Dr. Sudhanshu Joshi
Partner
Location:
Washington, D.C., United States

Dr. Joshi is the director of US operations and leads business development at Athena. He has been in development consulting with Royal Haskoning B.V. and Director Oxfam Novib, India, Nepal and Bhutan managing a ~$300 million development financing portfolio over nine years. At Oxfam Novib, he served on the board and promoted British Charity Partnership for Development Organizations for Central Asia. He also supported teams in Pakistan and Bangladesh in this role. After this, he served as Executive Director, International Center on Child Labor and Education in Washington, D.C. In this role, he managed eight sub-regional offices of partner organizations in Africa, Americas and Asia. This also involved advocating enhanced financial aid flows to countries in meeting their obligations. This included: Education for All, strengthening social dialog, creating fair labor conditions and good jobs.

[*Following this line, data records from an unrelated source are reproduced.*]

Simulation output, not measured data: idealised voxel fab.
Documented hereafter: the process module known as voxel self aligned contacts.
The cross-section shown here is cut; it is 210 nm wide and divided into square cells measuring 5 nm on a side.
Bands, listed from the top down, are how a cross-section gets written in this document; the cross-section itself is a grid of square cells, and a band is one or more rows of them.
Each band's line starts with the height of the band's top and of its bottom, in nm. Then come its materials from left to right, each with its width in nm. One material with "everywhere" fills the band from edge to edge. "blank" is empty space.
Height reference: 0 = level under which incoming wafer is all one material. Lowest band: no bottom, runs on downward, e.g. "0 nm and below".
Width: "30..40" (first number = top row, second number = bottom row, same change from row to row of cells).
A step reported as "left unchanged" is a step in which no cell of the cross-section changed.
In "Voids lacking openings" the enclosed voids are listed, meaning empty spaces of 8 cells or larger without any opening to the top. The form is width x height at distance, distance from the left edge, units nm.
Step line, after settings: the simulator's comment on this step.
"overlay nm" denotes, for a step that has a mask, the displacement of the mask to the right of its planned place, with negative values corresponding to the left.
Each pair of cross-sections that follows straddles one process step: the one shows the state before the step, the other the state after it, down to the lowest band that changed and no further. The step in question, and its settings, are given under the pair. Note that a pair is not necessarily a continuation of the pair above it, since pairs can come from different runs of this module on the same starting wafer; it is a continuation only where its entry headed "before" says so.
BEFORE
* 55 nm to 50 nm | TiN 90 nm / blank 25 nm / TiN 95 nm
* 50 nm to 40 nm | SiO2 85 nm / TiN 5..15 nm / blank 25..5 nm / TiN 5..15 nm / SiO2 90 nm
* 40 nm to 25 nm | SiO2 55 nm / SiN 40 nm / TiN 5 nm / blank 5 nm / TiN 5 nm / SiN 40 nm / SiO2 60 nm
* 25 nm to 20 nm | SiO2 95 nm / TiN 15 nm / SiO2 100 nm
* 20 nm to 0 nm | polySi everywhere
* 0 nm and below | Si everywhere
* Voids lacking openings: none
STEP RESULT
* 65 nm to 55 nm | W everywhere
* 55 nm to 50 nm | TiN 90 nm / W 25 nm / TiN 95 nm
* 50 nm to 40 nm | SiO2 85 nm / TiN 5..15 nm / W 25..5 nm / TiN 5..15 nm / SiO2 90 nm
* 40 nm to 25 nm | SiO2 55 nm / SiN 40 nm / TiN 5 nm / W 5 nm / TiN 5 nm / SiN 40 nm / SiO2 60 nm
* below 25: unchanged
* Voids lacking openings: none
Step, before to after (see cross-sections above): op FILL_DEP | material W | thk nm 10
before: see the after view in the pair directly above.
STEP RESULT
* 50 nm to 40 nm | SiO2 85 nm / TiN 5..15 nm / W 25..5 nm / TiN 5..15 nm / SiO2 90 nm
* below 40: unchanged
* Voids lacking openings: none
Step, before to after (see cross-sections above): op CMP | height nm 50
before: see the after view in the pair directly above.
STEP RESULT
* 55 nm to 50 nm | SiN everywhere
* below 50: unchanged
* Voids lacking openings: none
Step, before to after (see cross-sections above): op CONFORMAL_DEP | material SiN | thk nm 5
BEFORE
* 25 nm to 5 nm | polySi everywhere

He then returned to India as Senior Vice President ICICI Bank led ICICI Foundation. He has been consulting with UNICEF, World Bank and Global Partnership for Education. This includes areas of education, social protection, labor sector reforms, employment strategies and workforce development toward creating good jobs. He also served on the ILO led Global Task Force on child labor and education and in the editorial team of UNESCO's Global Monitoring Report. Dr Joshi also led Ministerial policy round tables on education, child labor and poverty with UNESCO. This covered Delhi, Brasilia, Beijing, Cairo and Oslo. This is in addition to convening the first India, Brazil South Africa Labor Ministers forum in Washington, D.C. in 2010 with Woodrow Wilson Center for International Affairs. His areas of interest include: urban policy, planning, municipal reform and revenue management, social protection, safeguards for poor, health sector reform and strengthening regulatory systems, education, labor market reforms, employment strategies and workforce development for adolescents and youth.